WHaT is DesiGn THinKinG?

Although the term “design” is commonly associated with products’ quality and/or aesthetic appearance, the main goal of design as a discipline is
to promote well being in people’s lives. Nonetheless, it is the way that designers perceive things and act upon them that has attracted the attention of management, opening new paths to business innovation.

Designers look upon any experience that is harmful (whether emotionally, cognitively, or aesthetically), or otherwise disruptive of people’s well being is a problem (considering all aspects of life, such as work, leisure, relationships, culture, etc.). And so their main task is to identify problems and generate solutions for them.

The designer understands that problems affecting people’s well being are of many kinds, which makes it necessary to survey the individual’s culture, context, personal experience and life processes in order to attain a broader view, so as to better identify obstacles and create alternatives for getting around them. By taking the trouble to conduct a thorough survey, the designer can pinpoint the causes and consequences of difficulties and be more assertive in seeking solutions.

The designer knows that to identify the real problems and solve them most effectively, it is necessary to approach them from different perspectives and angles. Therefore it makes sense to favor collaborative efforts by multidisciplinary teams affording a diverse array of viewpoints, and a variety of interpretations on the subject at hand, which will yield innovative solutions.

He works in a multiphase and non-linear process known as fuzzy front end, allowing for constant interaction and learning. This forces the designer continuously to try new paths, opening him up to alternatives: errors
give rise to discovery, which helps to plot alternative courses and identify opportunities for innovation.

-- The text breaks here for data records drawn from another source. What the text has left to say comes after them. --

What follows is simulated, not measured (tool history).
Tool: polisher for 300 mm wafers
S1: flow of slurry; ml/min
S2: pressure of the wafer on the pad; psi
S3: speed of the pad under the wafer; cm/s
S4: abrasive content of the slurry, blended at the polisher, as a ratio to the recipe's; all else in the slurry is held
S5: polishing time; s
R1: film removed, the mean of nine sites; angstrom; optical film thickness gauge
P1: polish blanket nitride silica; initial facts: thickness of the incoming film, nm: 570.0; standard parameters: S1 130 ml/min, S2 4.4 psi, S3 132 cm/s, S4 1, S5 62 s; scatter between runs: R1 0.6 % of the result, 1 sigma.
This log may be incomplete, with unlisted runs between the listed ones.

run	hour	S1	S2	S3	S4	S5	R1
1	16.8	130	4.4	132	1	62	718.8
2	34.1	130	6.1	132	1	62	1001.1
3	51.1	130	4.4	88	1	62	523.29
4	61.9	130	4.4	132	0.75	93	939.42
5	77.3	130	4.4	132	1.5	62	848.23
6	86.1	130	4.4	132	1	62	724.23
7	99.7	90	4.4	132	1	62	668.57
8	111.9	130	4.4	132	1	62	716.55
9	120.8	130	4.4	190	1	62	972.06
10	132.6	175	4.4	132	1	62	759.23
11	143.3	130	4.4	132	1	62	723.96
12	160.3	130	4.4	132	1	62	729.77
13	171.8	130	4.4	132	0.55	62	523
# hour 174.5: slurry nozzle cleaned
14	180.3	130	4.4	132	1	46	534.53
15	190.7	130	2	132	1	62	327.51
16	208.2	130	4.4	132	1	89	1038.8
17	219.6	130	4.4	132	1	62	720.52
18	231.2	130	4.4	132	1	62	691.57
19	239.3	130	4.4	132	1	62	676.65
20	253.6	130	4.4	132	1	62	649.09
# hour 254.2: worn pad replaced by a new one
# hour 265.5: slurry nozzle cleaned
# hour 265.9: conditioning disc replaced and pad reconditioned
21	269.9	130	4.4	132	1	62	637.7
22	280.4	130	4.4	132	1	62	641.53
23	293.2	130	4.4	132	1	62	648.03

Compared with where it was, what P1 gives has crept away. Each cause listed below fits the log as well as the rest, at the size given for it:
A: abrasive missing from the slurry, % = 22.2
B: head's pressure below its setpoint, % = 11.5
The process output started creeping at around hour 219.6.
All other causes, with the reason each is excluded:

Moreover, as the name itself conveys, Design Thinking refers to how the designer thinks, drawing on a style of reasoning that is hardly conventional in the business world, known as abductive thinking. Abductive
thinking endeavors to formulate inquiries through the apprehension or comprehension of phenomena, that is to say, questions are posed to be answered using information gathered from observation of the context pervading the problem. In abductive reasoning, therefore, the solution does not derive from the problem: it patterns itself after the problem.

One cannot solve problems with the same kind of reasoning that created them: abducting and defying the conventions of business
is the foundation of Design Thinking. It is by reasoning abductively that designers constantly challenge their standards, making and unmaking conjectures and transforming them into opportunities
for innovation. It is the designer’s ability to extricate herself from Cartesian logical thinking that allows her to remain “outside the box.”